31o Fahrenheit. Pah! I snap my fingers at such a relatively mild cool temperature and bundle on several layers of warm clothing, including long underwear. It has dawned clear and sunny and I’m not missing it, I tell you, not after fifty-three days
Fifty-three Days!
of cloud, rain, snow, ice, fog, cloud, rain, snow, ice, fog, cloud, rain…
I’m sure you get the picture.
But this day the picture was different.
I’ve got this method of checking for sky conditions when it’s both dark and light outside. I look out my bedroom window. Seriously, there’s more to it than just eyeballing the sky. Out my bedroom window, over the top of the roof of the apartment block behind mine, there’s a tall hill with a rotating light beacon on top. If I can see that hill line in the daylight or the beacon when it’s dark then I know the sky is clear.
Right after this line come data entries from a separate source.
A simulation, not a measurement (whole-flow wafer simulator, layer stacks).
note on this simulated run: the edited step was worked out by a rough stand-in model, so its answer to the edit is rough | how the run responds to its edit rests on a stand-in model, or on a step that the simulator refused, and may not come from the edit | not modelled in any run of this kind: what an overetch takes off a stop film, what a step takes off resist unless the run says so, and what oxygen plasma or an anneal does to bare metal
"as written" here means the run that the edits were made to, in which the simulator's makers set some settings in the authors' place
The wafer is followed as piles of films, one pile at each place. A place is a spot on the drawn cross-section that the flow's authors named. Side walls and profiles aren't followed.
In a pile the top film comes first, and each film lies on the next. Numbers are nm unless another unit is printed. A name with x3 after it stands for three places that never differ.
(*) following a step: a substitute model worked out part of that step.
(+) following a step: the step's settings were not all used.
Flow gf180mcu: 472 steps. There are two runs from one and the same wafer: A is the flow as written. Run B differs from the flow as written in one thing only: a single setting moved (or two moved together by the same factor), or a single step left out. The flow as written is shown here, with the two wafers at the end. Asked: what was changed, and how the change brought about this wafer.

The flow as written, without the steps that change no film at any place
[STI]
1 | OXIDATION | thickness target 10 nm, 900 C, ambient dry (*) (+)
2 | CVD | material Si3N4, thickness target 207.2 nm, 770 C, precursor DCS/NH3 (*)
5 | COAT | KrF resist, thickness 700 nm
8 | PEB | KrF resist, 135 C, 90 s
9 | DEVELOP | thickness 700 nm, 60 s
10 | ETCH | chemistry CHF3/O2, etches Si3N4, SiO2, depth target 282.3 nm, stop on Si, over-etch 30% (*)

Here’s that view. The beacon is on the top of the hill behind the roof line, obscured by the tree in mid-foreground. Pardon the terrible quality of the photos, but this is through my bedroom window, which can’t be cleaned on the outside by me since it’s up on the second story. Annnd, since I can’t clean the outside I don’t bother with the inside. Besides, I always have a blackout curtain over the window because I often take mid-morning/afternoon/early evening naps, and need the dark to be able to snooze. Hey, I’m old.
So, you can see that I can’t actually see the beacon. But when it’s dark I can easily make out the beacon’s bright rotating light, shining through the branches of the tree.
Here’s the beacon on top of the hill, photo taken from a much better vantage point for clarity.
So whatever in the world does looking at a light beacon a whole freakin’ mile away have to do with birds and bird watching? Nearly nothing, really, except that since I almost always wake up for the day before it’s light, by checking out my window to see if I can see the beacon tells me whether it’s more likely to be a pretty and promising clear day or a dreary and depressing cloudy/foggy day. Eh, during the winter that is. Most summer mornings I don’t need to bother to check. It’s going to be sunny.
Like I had said, this morning was different. More like normal, in fact, by my way of reckoning. I’ve lived in this town a lot of years, on and off, and I know that near two months straight of snotty weather every day just ain’t “normal”; I don’t live at the seashore, fer cryin’ out loud.
So I hopped on the bicycle and made my western circuit, having the sun behind me for photography purposes the most part of the way out. Coming back hardly matters, since I should already have my pics.
And I got ‘em o.k. this morning; very rewarding. And I sure hope readers here don’t get too tired of seeing the “same ol’, same ol’” because I don’t. Honestly, I don’t get tired of the scenery and wild denizens of my little patch of Pangaea at all. With all respect to seaside and desert and low elevation grassland, I love my mountains most of all.
This morning out I recorded:
- RT hawk (two of ‘em, to be precise)
- Evening Grosbeak (more than I could count, but two good photos and one “artsy” one will suffice)
- Canada Goose (ditto the EVGR abundance)
- Northern Flicker
- House Finch
- Bald Eagle
- Red-shouldered Hawk
- Bufflehead
- Ring-necked Duck
- American Coot
- Mallard
- Belted Kingfisher
And here’s the record in photos, along with some general scenic shots:
Venturing on a good mile from the Outdoor Classroom, as I cross Spanish Creek (Highway 70 bridge in background) I take this scenic shot for posterity and to again show off the beautiful day.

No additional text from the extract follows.